Sell the Loonie against Everything
by Kevin Muir
I am getting more bearish on Canada every day. And it's more than the fact that we must be suffering from hockey-hyperinflation if sticks now cost $300 each.
Over the next few weeks I plan to sketch out all the reasons I am negative on Canada's economy, but today I would like to focus on the signal the bond market is sending.
Before I do, I would like to take a moment to stress that although I am bearish on Canadian financial assets, that doesn't mean that I am a self-loathing Canadian. I am in fact a loyal Canadian who wears a toque and pronounces it Zed, not Zee.
It often frustrates me how people interpret market calls as reflections of a market pundit's views of that country or people. For example, I believe US stocks are priced for perfection relative to the rest of the world and don't represent a favourable long-term risk-reward opportunity. Does that mean I am judging America's economy or people? Not even for a moment. I am simply calculating what I believe the market has priced in, and then evaluating those expectations versus what I believe to be the actual odds of that outcome occurring. Too often this nuance is lost. Don't ever forget that this game is not about predicting what will happen in an absolute sense, but what will happen versus what is priced in.
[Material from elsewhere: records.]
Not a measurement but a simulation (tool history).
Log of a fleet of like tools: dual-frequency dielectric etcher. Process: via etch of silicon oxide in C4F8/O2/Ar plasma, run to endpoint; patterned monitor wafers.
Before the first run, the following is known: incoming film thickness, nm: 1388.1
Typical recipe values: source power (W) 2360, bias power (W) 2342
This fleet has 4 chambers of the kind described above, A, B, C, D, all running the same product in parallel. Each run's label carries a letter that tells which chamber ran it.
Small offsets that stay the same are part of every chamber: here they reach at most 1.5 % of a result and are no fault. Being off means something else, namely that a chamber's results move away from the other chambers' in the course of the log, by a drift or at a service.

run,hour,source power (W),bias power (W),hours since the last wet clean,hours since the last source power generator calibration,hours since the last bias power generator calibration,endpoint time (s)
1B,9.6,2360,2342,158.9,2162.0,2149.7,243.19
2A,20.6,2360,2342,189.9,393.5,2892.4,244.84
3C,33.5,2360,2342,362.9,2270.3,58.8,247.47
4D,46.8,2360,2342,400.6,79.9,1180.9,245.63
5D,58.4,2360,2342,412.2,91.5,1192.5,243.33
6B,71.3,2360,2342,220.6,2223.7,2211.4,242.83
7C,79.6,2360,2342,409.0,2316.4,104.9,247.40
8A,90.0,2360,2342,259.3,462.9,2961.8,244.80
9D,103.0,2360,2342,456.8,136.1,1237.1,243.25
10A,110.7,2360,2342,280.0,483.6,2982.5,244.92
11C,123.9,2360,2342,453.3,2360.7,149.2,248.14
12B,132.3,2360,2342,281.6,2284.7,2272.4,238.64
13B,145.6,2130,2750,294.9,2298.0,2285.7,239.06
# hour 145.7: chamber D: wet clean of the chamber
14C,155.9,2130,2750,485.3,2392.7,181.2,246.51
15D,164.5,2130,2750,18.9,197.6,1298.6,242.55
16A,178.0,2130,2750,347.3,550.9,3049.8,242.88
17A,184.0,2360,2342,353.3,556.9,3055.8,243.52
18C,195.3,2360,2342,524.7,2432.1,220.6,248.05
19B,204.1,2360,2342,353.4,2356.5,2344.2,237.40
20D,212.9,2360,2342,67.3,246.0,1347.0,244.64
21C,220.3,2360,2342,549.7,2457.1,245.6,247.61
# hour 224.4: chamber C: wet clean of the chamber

Back to Canada. I'm bearish. Bigly. And I am not one of those perma-bears who for the past six years has been calling for a collapse in Canadian real estate ala a repeat of the US experience during the Great Financial Crisis. In fact, for most of 2019 one of my favourite trades was short AUDCAD [Best Way to Short China] as a I believed Canada's economy would outperform Australia's.
But the tide has turned. Although Canada has a reputation as a beacon of financial stability, there is one Canadian asset class screaming danger. Yet it's funny because almost no one is talking about it.
The signal from the bond market
Remember all the hype about the US yield curve going negative this summer? You couldn't turn on financial news television without being bombarded with "RECESSION WATCH FROM YIELD CURVE INVERSION" headlines.
Almost overnight it seemed like everyone became a yield curve expert. The economic signal that had correctly predicted the past six recessions was flashing a warning, and gosh darn, the bears were going to run with this story as best they could.
Yeah, this summer was scary. But then something happened...
With little fanfare. With no announcement that recession-watch had been cancelled. With zero acknowledgement the hype might have been overblown, the 2-10 yield curve snapped from negative levels and ran 30 basis points higher in the space of two months.
Was that a valid signal? Is this the steepening that has traditionally occurred during the onset of recession? That's a story for another day, but there has been an interesting development in the developed world's bond markets since this summer's yield curve mania.
Can you spot it?
There is only one country with an inverted yield curve. That's right - Canada.
Canada's yield curve dipped negative this summer along with its larger southern neighbour, but instead of bouncing straight back up, it has failed to cross back positive.
If you are a US recession-believer due to this summer's yield curve signal, then you should be doubly bearish on Canada! Not only did the same trigger occur, but it has failed to be rejected. Here we are with the yield curve sitting at inverted levels and yet most market pundits are still blindly optimistic on Canada's prospects.
I have a whole laundry list of reasons why Canada's economy will underperform expectations (more in coming posts), but don't listen to me - listen to the bond market. It's sending you the ultimate BE CAREFUL signal.
To all those pundits who tell me that Canada is different and isn't susceptible to the same economic forces as the rest of the world because of our;
well-run banking sector
I call BS on that. Yeah, I still drink Labatt's and say sorry too often - I AM still CANADIAN, but the loonie is a great sale against almost any other developed country on the board.